The “Wallow Fire” in Arizona
250-meter resolution MODIS true color and false color Red/Green/Blue (RGB) images from the SSEC MODIS Today site (above) showed the long, dense smoke plume (gray on the true color image) and the hottest active fires (pink on the false color image) around the perimeter of the large burn scar of the “Wallow Fire” in eastern Arizona on 03 June 2011. At over 106,000 acres, the Wallow Fire has become the 4th largest wildfire in Arizona history.

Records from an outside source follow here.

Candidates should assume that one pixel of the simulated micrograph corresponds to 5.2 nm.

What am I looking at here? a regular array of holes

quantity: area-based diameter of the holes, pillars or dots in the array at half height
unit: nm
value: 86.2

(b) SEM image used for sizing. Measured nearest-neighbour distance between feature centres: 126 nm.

===== 04 JUNE UPDATE =====
1-km resolution GOES-13 0.63 µm visible channel images (below; click image to play animation) showed the development of a very large pyrocumulus cloud late in the afternoon on 04 June 2011 (note: the date labels on some of the images are incorrect; the Rapid Scan Operations animation spans from 16:02 UTC on 04 June to 00:55 UTC on 05 June).
A comparison of SSEC MODIS Today 250-meter resolution true color and false color Red/Green/Blue (RGB) images (below) from the Terra satellite (17:38 overpass time) and the Aqua satellite (20:53 UTC overpass time) showed a more detailed view of the development of the pyrocumulus cloud (brighter white, within the gray colored smoke plume on the true color image), as well as the flare-up of very hot active fires (pink features in the false color image).